So it's quite possible that eighteen months from now I won't know how I ever managed without emojis. 

There is probably a good story to be told about the emoji phenomenon. What would the world be like if picture language — hieroglyphics — replaced ordinary text or indeed ordinary speech as the primary form of communication, and therefore as the primary form of thought? Presumably, the young people's picture language would develop its own grammar and its own poetry -- just like British and American sign language -- and presumably that would be very different from the old people's written language. I am very nearly 35 and even I can see that half the fun of emojis is cleverly putting two or three symbols together in a way that your friend will understand but other people might not. The digital natives are probably doing much cleverer things which haven't filtered down to me yet. Could we eventually end up with two generations -- even two species -- who simply cannot talk to reach other?  Remember that episode of Star Trek The Next Generation where the aliens communicated only in allegory?

But Smile is not that story. I am not even sure if the writer quite understands what an emoji is.
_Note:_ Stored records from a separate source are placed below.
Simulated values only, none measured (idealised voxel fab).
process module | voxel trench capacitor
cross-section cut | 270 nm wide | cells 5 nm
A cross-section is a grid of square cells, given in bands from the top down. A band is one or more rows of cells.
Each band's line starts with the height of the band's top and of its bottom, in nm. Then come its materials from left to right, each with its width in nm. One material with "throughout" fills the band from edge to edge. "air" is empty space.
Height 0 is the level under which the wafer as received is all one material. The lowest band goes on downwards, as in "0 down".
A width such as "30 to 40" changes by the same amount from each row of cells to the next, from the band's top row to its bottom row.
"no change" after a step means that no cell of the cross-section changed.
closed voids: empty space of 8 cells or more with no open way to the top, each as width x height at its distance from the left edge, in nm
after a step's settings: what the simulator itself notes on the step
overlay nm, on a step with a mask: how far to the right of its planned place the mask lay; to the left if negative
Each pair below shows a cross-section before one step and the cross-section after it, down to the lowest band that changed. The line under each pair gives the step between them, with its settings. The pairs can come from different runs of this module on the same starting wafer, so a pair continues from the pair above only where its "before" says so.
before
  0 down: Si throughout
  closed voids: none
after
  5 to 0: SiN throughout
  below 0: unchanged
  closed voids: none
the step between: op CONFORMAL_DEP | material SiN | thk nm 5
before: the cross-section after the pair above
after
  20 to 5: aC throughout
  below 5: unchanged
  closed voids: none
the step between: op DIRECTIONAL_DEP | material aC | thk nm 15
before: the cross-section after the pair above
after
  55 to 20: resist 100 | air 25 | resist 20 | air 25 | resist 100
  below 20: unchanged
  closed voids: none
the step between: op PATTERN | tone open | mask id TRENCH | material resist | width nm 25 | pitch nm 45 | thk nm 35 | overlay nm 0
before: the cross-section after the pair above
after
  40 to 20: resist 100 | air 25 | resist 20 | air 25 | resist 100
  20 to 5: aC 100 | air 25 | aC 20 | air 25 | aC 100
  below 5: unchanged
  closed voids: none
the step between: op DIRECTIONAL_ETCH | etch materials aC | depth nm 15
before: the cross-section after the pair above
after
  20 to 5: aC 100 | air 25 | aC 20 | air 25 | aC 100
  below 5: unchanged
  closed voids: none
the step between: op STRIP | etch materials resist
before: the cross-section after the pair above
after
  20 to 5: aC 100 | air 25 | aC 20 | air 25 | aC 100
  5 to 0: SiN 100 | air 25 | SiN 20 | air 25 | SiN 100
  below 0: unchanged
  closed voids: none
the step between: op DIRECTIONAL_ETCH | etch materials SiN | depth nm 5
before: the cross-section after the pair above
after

The Doctor and Bill have to explore a Big Dumb Object, an empty white city populated by little chumblies with TV screens for heads. They communicate by showing different smiley faces on their screens. They give the Doctor and Bill little badges which also display happy and sad faces depending on their mood. They have to wear the badges on their backs, so they can’t ever know what mood is being displayed. If one of the badges ever turns "sad", the person wearing it will be eaten by a school of microscopic robot piranhas and used as fertilizer by the chumblies.

What has happened, as usual, is that the robots have interpreted their orders to keep humans happy too literally, and simply killed everyone who wasn’t. This has created an epidemic, because whenever a human being was killed, the human beings around him became even sadder and had to be killed as well. 

So not, in fact, a story about emojis at all, even if we keep referring to the chumblies as Emojibots. Emojis are little pictures of cups of tea and hearts and bunnies and turds which young people use in text messages. What this story is about is emoticons -- little representations of happy and sad faces which everyone has been using for decades. Possible, like me, Cottrell-Boyce thought that emoji meant "picture representing an emotion" where actually it is simply Japanese for picture-character.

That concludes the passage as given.